Stable release versions

The latest version of the ontology can be found here

Browsing

The best way to browse TMN is to use Protege and open the current release directly.

Editors' version

Editors of this ontology should use the edit version, src/ontology/TMN-edit.owl

Editing

Following best practices for ontology development, we attempt to reuse as many terms as we are able and attempt a rather modular approach to development. Although there are many ways to add to or edit the ontology, we try to stick to three main methods:

  1. When adding external terms (from other ontologies): Use ODK import functionality for importing terms. Simply create a branch, add the terms you would like to the .txt file of the source ontology of the term you wish to add, and make a pull request. If you are not comfortable with this process, simply provide a term request through our issue tracker.
  2. When adding new terms: Edit owlfile in Protege.

Files

Building

The Makefile contains scripts for building the ontology. On macOS or Linux, you should just be able to run make.

Development

We use git and GitHub to develop. There's a lot of good documentation on both:

Making Changes

Changes should be made in manageable pieces, e.g. add one term or edit a few related terms. Most changes should correspond to a single issue on the tracker.

Start from a local copy of the main branch of the repository. Make sure your local copy is up-to-date. Make your changes on a new branch. Please use the TMN-idranges file to manage new IDs.

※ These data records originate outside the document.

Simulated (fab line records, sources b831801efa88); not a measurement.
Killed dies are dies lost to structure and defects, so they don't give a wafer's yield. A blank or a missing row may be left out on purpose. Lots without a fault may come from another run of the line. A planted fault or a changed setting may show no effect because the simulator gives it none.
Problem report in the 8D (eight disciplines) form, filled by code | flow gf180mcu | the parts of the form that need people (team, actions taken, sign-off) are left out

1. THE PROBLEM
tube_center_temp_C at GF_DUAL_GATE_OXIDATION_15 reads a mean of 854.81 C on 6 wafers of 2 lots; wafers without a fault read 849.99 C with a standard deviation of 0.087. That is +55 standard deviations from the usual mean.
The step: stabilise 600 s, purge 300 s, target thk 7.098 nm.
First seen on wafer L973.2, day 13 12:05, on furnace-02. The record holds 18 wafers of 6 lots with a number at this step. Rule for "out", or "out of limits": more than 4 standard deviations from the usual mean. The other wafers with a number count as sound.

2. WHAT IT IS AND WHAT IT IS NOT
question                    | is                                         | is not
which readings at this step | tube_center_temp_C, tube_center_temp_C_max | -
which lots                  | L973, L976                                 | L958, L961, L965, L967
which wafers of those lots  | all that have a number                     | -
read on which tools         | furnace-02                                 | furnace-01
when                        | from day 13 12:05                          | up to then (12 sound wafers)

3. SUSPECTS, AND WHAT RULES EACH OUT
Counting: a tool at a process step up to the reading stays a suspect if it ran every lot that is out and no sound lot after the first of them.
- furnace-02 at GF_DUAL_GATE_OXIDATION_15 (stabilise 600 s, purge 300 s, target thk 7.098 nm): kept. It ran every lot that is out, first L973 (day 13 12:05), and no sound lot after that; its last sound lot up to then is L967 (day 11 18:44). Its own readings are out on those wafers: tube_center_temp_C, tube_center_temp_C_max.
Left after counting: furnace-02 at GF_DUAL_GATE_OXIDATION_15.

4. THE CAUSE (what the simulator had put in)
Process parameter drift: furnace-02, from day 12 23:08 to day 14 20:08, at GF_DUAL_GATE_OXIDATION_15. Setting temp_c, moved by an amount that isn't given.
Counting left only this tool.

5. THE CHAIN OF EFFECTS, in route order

When you're ready, push your branch to the repository and make a Pull Request (PR) on the GitHub website. Your PR is a request to merge your branch back into main. Your PR will be tested, discussed, adjusted if necessary, then merged. Then the cycle can repeat for the next change that you or another developer will make.

These are the steps with their CLI commands. When using a GUI application the steps will be the same.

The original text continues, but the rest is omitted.